Learning about good sportsmanship provides an ideal opportunity for your child to develop important life skills such as character, teamwork, fairness, discipline, encouragement, resiliency, humility, and respect. Many children have trouble coping with winning and losing. They gloat when they win. They cheat or change the rules to try to make sure they come out on top. They cry, sulk, or accuse others of cheating if they lose. They quit in the middle of a game if things aren’t going their way. If any of these examples sound familiar, your child may need some guidance about sportsmanship. Here are some helpful tips you can use to raise your son or daughter to be a good sport.
Talk to your child about sportsmanship. Explaining it as simply as possible will help your child understand and embrace sportsmanship. You may want to explain it in terms of the Golden Rule. For example, you might say, “Sportsmanship is about treating other people in a game the way you want to be treated." Start talking to your child about sportsmanship and teaching positive behaviors at a young age.

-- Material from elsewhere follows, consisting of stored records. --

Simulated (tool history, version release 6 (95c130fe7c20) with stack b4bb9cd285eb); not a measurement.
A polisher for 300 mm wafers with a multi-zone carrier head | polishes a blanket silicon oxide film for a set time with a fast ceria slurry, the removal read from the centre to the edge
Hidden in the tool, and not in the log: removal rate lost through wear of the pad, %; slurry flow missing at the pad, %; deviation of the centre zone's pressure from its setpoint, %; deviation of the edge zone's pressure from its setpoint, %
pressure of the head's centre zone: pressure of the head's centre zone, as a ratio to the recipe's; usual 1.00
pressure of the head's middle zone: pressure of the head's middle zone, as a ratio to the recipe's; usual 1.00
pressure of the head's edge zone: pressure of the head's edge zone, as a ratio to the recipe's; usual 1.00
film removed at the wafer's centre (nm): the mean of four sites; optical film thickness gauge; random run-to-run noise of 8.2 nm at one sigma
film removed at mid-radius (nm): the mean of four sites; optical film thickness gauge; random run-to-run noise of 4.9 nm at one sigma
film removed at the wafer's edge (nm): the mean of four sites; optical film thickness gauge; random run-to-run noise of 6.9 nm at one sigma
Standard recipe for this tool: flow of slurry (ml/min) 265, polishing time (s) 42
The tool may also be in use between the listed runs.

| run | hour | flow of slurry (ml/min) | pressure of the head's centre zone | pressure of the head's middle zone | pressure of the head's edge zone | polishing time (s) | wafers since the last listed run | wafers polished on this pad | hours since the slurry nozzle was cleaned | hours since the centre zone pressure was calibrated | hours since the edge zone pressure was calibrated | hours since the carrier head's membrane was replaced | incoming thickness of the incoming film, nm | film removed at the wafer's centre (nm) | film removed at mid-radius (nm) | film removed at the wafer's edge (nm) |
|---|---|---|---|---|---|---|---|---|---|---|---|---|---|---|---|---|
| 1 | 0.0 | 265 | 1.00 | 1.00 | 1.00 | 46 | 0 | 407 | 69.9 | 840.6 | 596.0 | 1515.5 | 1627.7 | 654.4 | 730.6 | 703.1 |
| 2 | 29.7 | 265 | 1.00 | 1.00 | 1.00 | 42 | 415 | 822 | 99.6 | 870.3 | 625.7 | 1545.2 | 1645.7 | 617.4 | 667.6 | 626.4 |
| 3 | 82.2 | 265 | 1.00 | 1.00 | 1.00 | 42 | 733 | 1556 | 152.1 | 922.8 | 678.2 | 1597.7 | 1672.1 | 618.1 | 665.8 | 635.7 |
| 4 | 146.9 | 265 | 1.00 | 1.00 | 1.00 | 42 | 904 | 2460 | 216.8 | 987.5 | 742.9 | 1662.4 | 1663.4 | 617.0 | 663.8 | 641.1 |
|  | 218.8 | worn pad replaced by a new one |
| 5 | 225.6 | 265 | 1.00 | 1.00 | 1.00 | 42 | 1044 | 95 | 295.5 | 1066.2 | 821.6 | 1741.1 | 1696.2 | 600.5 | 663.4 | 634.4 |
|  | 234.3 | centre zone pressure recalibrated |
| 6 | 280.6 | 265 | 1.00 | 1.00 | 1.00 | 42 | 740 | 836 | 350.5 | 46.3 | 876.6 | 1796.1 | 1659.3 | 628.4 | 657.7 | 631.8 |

What kind of sport are you? Kids pick up on what is acceptable by watching how their parents behave. Give careful thought to how you respond when your favorite team loses or when you miss that shot on the golf course. Look for opportunities to exemplify gracious winning and losing, such as encouraging others for their success or applauding a rival when they make a particularly good play.
Play games with your child. Sportsmanship involves learning how to have grace under pressure and developing a sense of fairness and equality. These behaviors need to be cultivated, so join your child in playing games. As you play, take this opportunity to model good sportsmanship. Show your respect for the rules and the other players. And don’t let them win all the time. Learning how to lose is important in developing sportsmanship.
Sign them up for activities that emphasize teamwork. Soccer, basketball, and softball are classic examples of team sports that can teach sportsmanship. But it doesn’t have to be a sport in order to teach teamwork and sportsmanship. Orchestra, dance, and theater are great team activities that can teach sportsmanship. Success doesn’t necessarily mean winning. Success also means each individual doing their part to the best of their ability and seeing it come together as a whole.
Focus on fun. Whether they’re playing soccer or Monopoly, the key is keeping the attention on fun. Your kids should be enjoying themselves, making friends, learning new skills, and discovering how to play cooperatively with teammates. Winning and losing shouldn’t be the focus.
“What you are as a person is far more important than what you are as a basketball player.” This quote from legendary basketball coach John Wooden defines what sportsmanship is all about. While it’s great for your child to excel in sports, dance, theater, art, or whatever else interests him, it’s even greater to excel in character.